March’s numbers ended up being only slightly more than February’s: 20,335. The month ended up a little slow due to a few busy days with limited writing time (on the plus side, I had a great time seeing some live comedy last night). My March daily average was therefore 656 words. Though I did have a few days over 1,000.
That brings my total to 175,158/1,000,000 words, or 17.5%.
Most of March’s words were on Horrible Monster. I’m working my way through it now. I also spent a few days on something else, a short piece that doesn’t have a title.
I’ve got well into the story now, with many of the key elements introduced. A lot has changed. I do worry it’s rushing forward a bit, that perhaps I’ve crammed in too much – too many answers and resolutions in particular.

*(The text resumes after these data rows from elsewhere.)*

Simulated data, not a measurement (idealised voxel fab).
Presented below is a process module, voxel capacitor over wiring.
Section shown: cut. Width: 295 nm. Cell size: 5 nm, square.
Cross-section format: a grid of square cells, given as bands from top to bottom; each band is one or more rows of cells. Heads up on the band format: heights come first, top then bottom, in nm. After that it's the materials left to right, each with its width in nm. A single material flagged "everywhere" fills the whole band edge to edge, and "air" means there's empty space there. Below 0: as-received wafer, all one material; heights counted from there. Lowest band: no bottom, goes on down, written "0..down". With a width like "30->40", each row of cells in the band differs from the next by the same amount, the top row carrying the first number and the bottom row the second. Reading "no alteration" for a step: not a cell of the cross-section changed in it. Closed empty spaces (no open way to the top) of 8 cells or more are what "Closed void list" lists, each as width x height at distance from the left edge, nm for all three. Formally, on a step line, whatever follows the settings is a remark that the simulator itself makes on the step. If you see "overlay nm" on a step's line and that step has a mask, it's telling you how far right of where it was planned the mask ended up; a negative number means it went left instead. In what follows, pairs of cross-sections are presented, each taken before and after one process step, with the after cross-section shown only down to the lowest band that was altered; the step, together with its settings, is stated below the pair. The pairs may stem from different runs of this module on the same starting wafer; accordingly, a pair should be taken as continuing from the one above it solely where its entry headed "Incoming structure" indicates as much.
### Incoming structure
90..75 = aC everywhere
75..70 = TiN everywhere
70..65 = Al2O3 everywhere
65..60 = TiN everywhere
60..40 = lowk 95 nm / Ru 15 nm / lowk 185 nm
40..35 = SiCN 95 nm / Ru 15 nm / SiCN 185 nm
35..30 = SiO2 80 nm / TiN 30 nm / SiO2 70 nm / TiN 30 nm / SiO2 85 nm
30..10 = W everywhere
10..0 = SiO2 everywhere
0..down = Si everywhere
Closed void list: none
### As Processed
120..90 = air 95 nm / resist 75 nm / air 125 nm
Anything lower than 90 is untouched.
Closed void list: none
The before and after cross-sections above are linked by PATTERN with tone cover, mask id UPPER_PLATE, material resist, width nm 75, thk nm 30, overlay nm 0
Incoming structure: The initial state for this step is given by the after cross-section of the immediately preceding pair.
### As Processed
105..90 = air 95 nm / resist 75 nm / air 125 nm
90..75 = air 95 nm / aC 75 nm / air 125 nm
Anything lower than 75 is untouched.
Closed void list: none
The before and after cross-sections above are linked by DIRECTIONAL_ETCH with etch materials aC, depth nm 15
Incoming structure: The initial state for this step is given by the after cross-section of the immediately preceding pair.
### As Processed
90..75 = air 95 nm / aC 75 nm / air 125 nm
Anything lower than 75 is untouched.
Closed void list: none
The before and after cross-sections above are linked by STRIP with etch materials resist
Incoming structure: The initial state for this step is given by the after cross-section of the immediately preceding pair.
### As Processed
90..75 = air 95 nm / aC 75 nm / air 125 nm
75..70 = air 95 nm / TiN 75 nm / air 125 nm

I read an article recently about question arcs – a means by which suspense can be maintained, preventing a “saggy middle”, by putting forward questions the reader wants answered, reminding them of those questions occasionally, and ultimately approaching the answers a little at a time.
I have not mastered this technique.
But I am aware of where things are moving too quickly, so that’s something. I can make notes about what things need to be changed and then write as if they have been, or I can cross passages out and pick up from where I’m reasonably content with.
Going into April I’m going to have to step it up a bit, since I’ll be doing Camp NaNoWriMo and aiming for 30,000 words. Also – fun fact – I’ll be picking up learning French via Duolingo again, every single day (or at least, that’s the plan; I do not vouch for the day after my birthday, which is this month).
I’ve not being doing what I learned in November was useful to do: spending 5 minutes making notes about where the scene is about to go before I actually start writing it. So I should really pick that up again, especially with Horrible Monster not quite going as planned.
Where I am right now is that I’ve passed a key early scene where quite a lot changes. It’s an instigating moment, where a simple mystery becomes a dangerous adventure, where alliances begin to change and where my protagonist Adelyn’s eyes are opened to the true scope of what she’s involved in.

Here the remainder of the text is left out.